Can anyone recommend some good apps for my smartphone that would replicate some of the materials needed in a role playing game (dice, spell sheets et cetera)?

I love the idea of gaming like this with friends, but it seems like there are a lot of materials to transport and I think it would be awesome to be able to have digital versions of some of the materials needed.

lonelygod
Post 2

For many players having minis and additional images is a great addition to the game. It makes the role playing experience easier to get into, and for new players actually seeing a dragon on the map helps stir their creative juices.

A neat thing you can do to represent an area of effect spell that stays in play is to get different colours of file folders made of translucent plastic and cut various shapes out for your spells. These are easy to lay on your grid maps and can be easily moved. Plus, since you can see through them, you can still see any obstacles on the map.

animegal
Post 1

I think beyond material things that everyone needs to bring, a good game master really needs to talk to all the players beforehand and come prepared to tailor the role playing game to everyone's needs and expectations.

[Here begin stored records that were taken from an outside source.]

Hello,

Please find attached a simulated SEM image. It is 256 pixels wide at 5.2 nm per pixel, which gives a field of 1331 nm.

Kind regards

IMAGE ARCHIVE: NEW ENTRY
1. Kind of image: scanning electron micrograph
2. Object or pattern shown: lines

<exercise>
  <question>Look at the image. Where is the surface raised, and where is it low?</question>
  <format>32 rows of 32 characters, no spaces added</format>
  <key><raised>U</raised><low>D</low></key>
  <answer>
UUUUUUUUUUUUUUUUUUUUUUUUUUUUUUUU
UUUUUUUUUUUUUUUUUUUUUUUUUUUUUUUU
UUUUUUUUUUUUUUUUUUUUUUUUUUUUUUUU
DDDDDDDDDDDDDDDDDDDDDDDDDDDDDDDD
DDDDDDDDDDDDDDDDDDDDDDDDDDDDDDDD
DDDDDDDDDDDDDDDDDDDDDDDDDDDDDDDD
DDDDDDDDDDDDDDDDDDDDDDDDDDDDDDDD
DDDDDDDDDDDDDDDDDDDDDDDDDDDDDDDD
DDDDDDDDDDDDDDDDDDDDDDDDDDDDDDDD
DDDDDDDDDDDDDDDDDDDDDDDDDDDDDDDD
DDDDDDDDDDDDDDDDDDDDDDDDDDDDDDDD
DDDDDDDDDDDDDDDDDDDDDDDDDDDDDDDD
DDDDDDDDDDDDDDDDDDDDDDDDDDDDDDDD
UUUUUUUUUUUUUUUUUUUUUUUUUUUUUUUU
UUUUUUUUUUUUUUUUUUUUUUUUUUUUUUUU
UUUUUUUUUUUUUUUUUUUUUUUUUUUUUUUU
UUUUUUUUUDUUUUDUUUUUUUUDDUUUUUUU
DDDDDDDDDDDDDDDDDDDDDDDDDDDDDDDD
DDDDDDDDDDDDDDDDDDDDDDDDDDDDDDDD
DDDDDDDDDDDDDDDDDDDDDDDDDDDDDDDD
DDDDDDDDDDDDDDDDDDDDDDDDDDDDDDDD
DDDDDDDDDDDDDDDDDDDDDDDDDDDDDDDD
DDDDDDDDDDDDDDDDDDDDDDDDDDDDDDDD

A lot of people have very different play styles, and you can avoid a lot of bickering by asking a few simple questions before you sit down around a table with your munchies, paper and pencils.

Some people like a very narrative based story, others want a world where the mechanics are consistent and realistic, while some just want fast-paced action that doesn't require them having to think too much.

To create a truly immersive experience it is a really good idea to touch base with everyone and see what he or she expects.